Target may be the conventional place to register for baby shower gifts, but savvy parents will request college fund donations instead. Those donations, invested today in an ETF positioned for growth, will ultimately do far more for Junior than even Target's cutest pastel onesie.
Put compound earnings to work for you
Investing in an ETF in your kid's earliest days is a simple way to minimize out-of-pocket tuition costs. The longer you keep your money invested, the more you benefit from compounding earnings -- that's when your earnings start earning money too.
Say you invest $15,000 and notch an annual return of 10%. That initial investment grows by about $9,000 after five years. But in the next five years after that, you're making money on not only the initial $15,000 but also the $9,000 of returns. At the same growth rate, your total balance will grow by nearly $15,000 in years six through ten.
That increase in your returns from $9,000 in the first five years to $15,000 in the second five years shows you the power of compounding. Start early enough, and your kid's college fund will generate its own momentum, even if you don't add more funds after that initial deposit.
The rising cost of a college education
Planning for college expenses is extra complicated, because tuition costs go up around 5% every year. Today, four years of tuition at an in-state school might run you about $42,000. But in 15 years, 5% inflation drives that expense up to nearly $95,000.

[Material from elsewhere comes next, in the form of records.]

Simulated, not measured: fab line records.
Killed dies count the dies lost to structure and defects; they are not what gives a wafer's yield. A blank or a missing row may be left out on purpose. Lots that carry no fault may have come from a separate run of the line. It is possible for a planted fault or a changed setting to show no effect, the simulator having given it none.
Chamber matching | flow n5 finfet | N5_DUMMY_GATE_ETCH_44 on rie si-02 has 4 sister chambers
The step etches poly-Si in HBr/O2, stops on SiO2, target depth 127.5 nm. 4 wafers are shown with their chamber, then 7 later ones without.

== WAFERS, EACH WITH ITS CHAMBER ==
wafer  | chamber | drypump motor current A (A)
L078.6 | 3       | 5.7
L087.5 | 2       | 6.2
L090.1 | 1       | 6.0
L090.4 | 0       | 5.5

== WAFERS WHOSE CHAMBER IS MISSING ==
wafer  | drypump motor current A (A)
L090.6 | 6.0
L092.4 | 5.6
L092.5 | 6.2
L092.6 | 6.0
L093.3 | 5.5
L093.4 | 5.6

If you had $42,000 on hand right now, you could invest it conservatively to grow at 5% per year to get to close to $95,000 after 15 years. But you probably have something less than $42,000, so you need a much higher growth rate to reach that milestone.
A tech ETF for growth
A fund like the Vanguard Information Technology ETF (NYSEMKT:VGT) might help you get there. VGT is entirely focused on the technology sector, and its shareholders have benefited from that approach. The portfolio replicates the MSCI US Investable Market Information Technology 25/50 Index, which includes 345 large to small tech companies. The top 10 holdings make up 57% of the portfolio, and they're all names you'll recognize: Apple, Microsoft, NVIDIA, and Visa top the list.
There are younger tech-focused funds that have shown high growth in recent years, but VGT has the advantage of history. The fund has been around since 2004 and has produced overall average annual returns just over 13% since inception. That includes an average annual return of nearly 30% over the last five years.
Saving for college would be vastly easier if you could count on that 30% annual growth indefinitely, but tech's strong run in recent years may not be sustainable. A better approach is to plan for 10% to 13% growth, in line with the fund's longer-term average.
At 10% to 13% growth, a starting balance of $15,000 to $22,000 would get you to $95,000 in 15 years, assuming you reinvest all dividends, and you pay any taxes out of your pocket (instead of pulling funds from the account). You could probably manage with a slightly lower starting investment, since you don't actually need the full $95,000 on the first day your kid heads off to college.
If you don't have $15,000
If you don't have that much money sitting around, invest what you do have and as soon as possible. That includes any cash gifts, either from the baby shower or birthday parties, plus whatever regular contributions you can afford over time. Even $20 to $50 each month will help your wealth-building momentum.
You may not reach the $95,000 milestone, but every penny of wealth you generate lessens your kid's dependence on student loans down the road. And that's a gift that keeps on giving.